For the last few weeks, I’ve had the privilege of using a Xsigo Systems VP780 I/O Director in my lab. After using the product for these past few weeks, I thought I’d share a few tips and tricks for integrating the product into your VMware Infrastructure 3 (VI3) environment.

Jumbo Frames

If you want to use jumbo frames in your VI3 environment with the VP780, you’ll need to set the MTU on the Ethernet ports before creating any vNICs. If any vNICs are already created, you’ll need to remove them, set the MTU, and then re-add them. Fortunately that’s no big deal with the VP780, but it is something to keep in mind. The command to set the MTU looks something like this:

set ethernet-port 13/6 -mtu=9000

Obviously, you’ll need to specify the appropriate Ethernet port instead of 13/6, and if you want to use an MTU size of something other than 9000 bytes you’ll need to specify the correct value there as well.

VLAN Trunking Mode

Like with jumbo frames, if you anticipate wanting to pass VLAN tags through the VP780 up to the ESX server, you’ll want to set the Ethernet port’s VLAN trunking mode before creating vNICs. Otherwise, as stated in the previous section, you’ll need to remove the vNICs, set the trunk mode, and then re-add the vNICs. I consider this an essential step, as I almost always recommend the use of VLANs in a VI3 environment.

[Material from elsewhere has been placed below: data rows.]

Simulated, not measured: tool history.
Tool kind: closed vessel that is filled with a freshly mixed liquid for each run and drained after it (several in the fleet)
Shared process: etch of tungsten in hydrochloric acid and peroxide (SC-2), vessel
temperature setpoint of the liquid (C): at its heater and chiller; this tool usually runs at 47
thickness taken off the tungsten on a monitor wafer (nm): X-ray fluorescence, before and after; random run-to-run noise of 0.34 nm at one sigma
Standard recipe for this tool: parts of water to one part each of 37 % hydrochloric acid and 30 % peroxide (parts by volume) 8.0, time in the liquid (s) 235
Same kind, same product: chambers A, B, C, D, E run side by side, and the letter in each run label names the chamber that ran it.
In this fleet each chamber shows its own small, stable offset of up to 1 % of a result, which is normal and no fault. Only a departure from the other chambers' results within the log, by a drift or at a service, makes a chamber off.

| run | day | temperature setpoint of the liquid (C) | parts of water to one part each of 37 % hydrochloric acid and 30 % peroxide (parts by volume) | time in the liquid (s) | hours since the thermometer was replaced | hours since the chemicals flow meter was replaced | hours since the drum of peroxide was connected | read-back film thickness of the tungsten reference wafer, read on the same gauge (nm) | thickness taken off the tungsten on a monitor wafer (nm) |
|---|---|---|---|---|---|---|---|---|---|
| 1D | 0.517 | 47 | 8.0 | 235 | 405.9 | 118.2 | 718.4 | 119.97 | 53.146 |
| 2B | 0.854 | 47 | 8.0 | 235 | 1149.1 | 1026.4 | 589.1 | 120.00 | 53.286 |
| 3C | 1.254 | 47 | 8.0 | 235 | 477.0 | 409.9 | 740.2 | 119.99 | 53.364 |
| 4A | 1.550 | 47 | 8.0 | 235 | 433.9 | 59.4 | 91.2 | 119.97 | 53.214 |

The command for setting the VLAN trunking mode is very similar to the MTU command shown earlier:

set ethernet-port 13/6 -mode=trunk

It’s perfectly OK to combine these two commands into a single step:

set ethernet-port 13/6 -mode=trunk -mtu=9000

While you’re in there setting properties for the Ethernet ports, you may also want to consider whether you want the VP780 to tag native VLANs. I’ll refer you back to this blog entry and this blog entry for more information on VLANs and the native VLAN with ESX. Alternatively, you could just use this link to see all VLAN-related articles.

Using esxtop with the VP780

This one had me stumped, but Xsigo support found the problem pretty quickly. Originally, I was unable to use esxtop to view network statistics. It turns out that, as documented by VMware, ESX has a maximum number of NICs that are supported in a host. Since the Xsigo drivers pre-create 32 vNICs, this was causing the host to exceed the maximum and esxtop would simply quit when trying to view network statistics. The fix is to unload the Xsigo module, then reload it and pre-create fewer NICs, like this:

vmkload_mod -u vnic  
vmkload_mod vnic vmk_preregister=26  
esxcfg-boot -r

With this change in place, esxtop worked just fine. Obviously, you’ll need to adjust the number of pre-created vNICs according to the number of other NICs in the system so that the system-wide total does not exceed 32.

By the way, if you’d like more information on I/O virtualization and why it might be beneficial, have a look at a couple of articles I’ve written about the topic:

Benefiting from I/O Virtualization

Maximizing I/O Virtualization (New!)

It’s quite likely I’ll have more Xsigo-related tips in the future, so if you’re interested, be sure to stay tuned. The easiest way to do that would be to subscribe to the site’s RSS feed, which is easily accessible via the bright orange logo in the upper right corner of the site.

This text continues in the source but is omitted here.